Well, at this point, many of the units are outside the US, but also there are many US buyers, American United and Southwest. Delta is not on the plan for this, but others are. However, especially outside and in emerging markets this is going to be a huge seller. People like Spice Jet, which is going to be a very large airline, Lion that is betting a lot of its future. It is an Indonesian airline, but it has units in other parts of Asia like Thailand and so right now from the current deliveries, many of the deliveries are outside the US, including in China. All three of the Chinese-owned carriers: Air China, China Southern, and China Eastern, all have this plan in their fleets and that’s one of the scary things for many people in the airline business or in the airframe business, is that China has now grounded all 737 Max’s in China and that’s almost a hundred planes already delivered.

To be fair and we should point out that they’ve recovered the cockpit voice and flight data recorder, so that will go a long way in piecing together what exactly happened.

That’ll go a long way in explaining what happened, but that takes a while and so right now many people have been piecing together. Our investors have been trying to piece together what might’ve happened and there are some similarities to the Lion Air crash that based on the way that the site of impact looks, it looks as a nose down crash like the Lion air flight and that is leads one to the question whether there’s a similar problem to the software that we discovered went wrong with this plane during the Lion air crash that’s forcing the nose down and it forces the pilots to fight that. Now Boeing had given guidance on ways to disable those automatic systems, but the question always comes up whether there’s been enough training and whether there’s been enough information spread around the world for a plane that’s already deployed as widely as this one.

Especially when it happens so soon after take-off.

Correct, it’s happened just minutes after take-off exactly like the Lion plane.

And to prove the US Government’s support of Boeing, American Secretary Elaine Chao who earlier stated that the US government was taking the accidents very seriously and reviewing them very carefully, took a flight in a Boeing 737 Max aircraft from Austin, Texas to Washington. Meanwhile the investigations are ongoing in Indonesia, but aviation experts point out that the  similarities between the Ethiopian air crash and the Lion Air flight does seem to point to a problem with the aircraft, its software programme or the training of the pilots. Bloomberg Intelligence Senior Airlines Analyst, George Ferguson told Carol Massar and Jason Kelly that Boeing needs to react quicker to address the concerns about the Boeing 737 Max’s computer programme and it probably needs a new clean sheet Boeing 737…

Where we are is, we still don’t even have the Lion air crash investigation fully completed and so, I think there’s still a lot to learn about what’s happened but we definitely see thing centring some of the changes to the flight computers to the airplanes where the airplane…the nose is pushed over to keep it from stalling, keep the wing angle from being at too high of an angle of attack. I think that what we’re learning from the marketplace as this comes out, is that we’re going to have more and more participants in the marketplace that are concerned about this computer program, which does push the nose over. The concern about a pilot’s understanding of how to disable it…and that’s creating this situation where it’s contributing to these two accidents. Clearly, it seems like something has been built into the flight computer here. It is concerning. It’s creating workloads in the cockpit that can’t be fully managed all the time.

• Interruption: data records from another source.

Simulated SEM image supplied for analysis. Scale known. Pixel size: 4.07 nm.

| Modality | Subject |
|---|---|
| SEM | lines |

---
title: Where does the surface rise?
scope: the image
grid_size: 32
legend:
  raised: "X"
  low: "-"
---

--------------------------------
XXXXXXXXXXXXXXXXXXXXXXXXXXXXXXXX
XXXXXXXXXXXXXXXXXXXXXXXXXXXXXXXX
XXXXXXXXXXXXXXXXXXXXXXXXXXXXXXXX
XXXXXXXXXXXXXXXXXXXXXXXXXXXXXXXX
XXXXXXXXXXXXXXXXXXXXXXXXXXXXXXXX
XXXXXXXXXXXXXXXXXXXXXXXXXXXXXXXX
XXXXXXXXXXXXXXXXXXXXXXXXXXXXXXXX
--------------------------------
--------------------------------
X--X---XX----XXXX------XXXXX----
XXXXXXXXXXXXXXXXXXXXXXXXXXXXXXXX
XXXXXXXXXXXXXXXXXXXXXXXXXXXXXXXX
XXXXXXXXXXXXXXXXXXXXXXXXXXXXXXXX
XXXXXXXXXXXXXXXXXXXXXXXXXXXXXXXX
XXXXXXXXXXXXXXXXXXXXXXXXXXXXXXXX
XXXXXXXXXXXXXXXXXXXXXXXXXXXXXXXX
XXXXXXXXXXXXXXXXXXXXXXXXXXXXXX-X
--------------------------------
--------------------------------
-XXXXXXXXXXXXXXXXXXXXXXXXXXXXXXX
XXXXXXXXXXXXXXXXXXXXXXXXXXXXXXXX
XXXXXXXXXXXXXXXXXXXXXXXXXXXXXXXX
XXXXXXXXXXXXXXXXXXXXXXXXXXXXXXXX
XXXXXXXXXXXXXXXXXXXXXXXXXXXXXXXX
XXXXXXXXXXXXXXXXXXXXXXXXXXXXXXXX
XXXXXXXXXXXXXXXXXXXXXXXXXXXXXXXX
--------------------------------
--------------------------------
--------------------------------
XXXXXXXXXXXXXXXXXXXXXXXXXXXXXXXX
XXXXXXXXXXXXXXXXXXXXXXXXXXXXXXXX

Is it a case of not being fully managed or is it a case of potentially also the pilots not fully trained?

Yes, I do think there’s a training component to it and I think that’s why you’ve seen most airlines operated the airplanes safely but I think we’re starting to hear – as ell -from some of the US pilot unions and stuff that their concerns is that the aeroplanes are getting pushed over  during stages of flight that are critical – take[off – where you’re managing a lot of other things in the cockpit a so even these US unions are concerned about the level of workload in the cockpit so I think there’s a training issue here but there’s also a  bit of a design  issue where pilots just said ‘this is was designed incorrectly, perhaps’.

George, help us understand the decision-making that’s happening at the airlines and at the regulatory level in terms of whether to fly these planes, which obviously, many allow these planes in air space in various countries and various regions. Have you been surprised at the way that this has played out so far?

I have bee, you know. I really thought that when the FAA came out last night and said, ‘look, we’re not going to ground the airplane but we want the software fixed by April’. I thought that would be enough for the rest of lookout in the world but clearly, not. I think the FAA may be looking at US airline experience and again, we’re not having a problem with it and a lot of these airplanes have been slowing in the US at carriers like South West and they seem to be managing the challenge with the flight system fine. I think there’s a little bit of a quick reaction globally where some countries just don’t want to deal with it. They don’t have to manage the fact that they don’t know what’s going with this airplane yet. The citizens don’t want to fly it and I think it’s a little bit easier for them to say (because there’s not as many operating in their markets) – ‘hey, we’re just not going to let this airplane fly in our market. It’s not good news for Boeing.

Right. How long has this plane been out there?

The airplane’s been delivered into fleets since mid-year last year. South west was one of the early customers. They’ve been flying it for (I think it’s at least six or seven months) and it went through flight programs before that so Boeing flights test these airplanes well before they go into initial fleets. So, it’s been flying for well over a year or more.

And so, this obviously feels rather unprecedented. Where does it go from here, do you think? What does Boeing do? What does the FAA potentially do, given that its counterparts around the world are making essentially the exact opposite decision they did?

Yeah. I think there’s probably growing pressure on the SAA right now and I think that Boeing really needs to get ahead of the curve on this. They’ve got to get in and figure out how responsible this [inaudible M-cast? 0:04:02.1] system is to these incidents. If it’s a software fix, they’ve got to get on the software fix and get it deployed so that they can restore confidence in the airplane. But yeah, I think it’s a really big challenge right now. I think the pressure is growing at the FAA.

You know, it’s interesting. We did have the President Tweeting about planes becoming increasingly complicated. There’s an upside to that right, because planes have become safer as a result but they have become complicated because of more intricate systems.

I think it’s also worth bearing in mind that part of the reason this complication occurred…the reason they had to add the safety system, is because they increased the size of the engines and they pushed them forward in the airplane because the Boeing 737 has a lower wing than the Airbus A320 and the new world for jet engines is about bigger fan sizes for more efficiency, That’s part of what created this and I think it reinforces the idea that Boeing needs a new 737 – a clean sheet 737 – maybe sooner rather than later.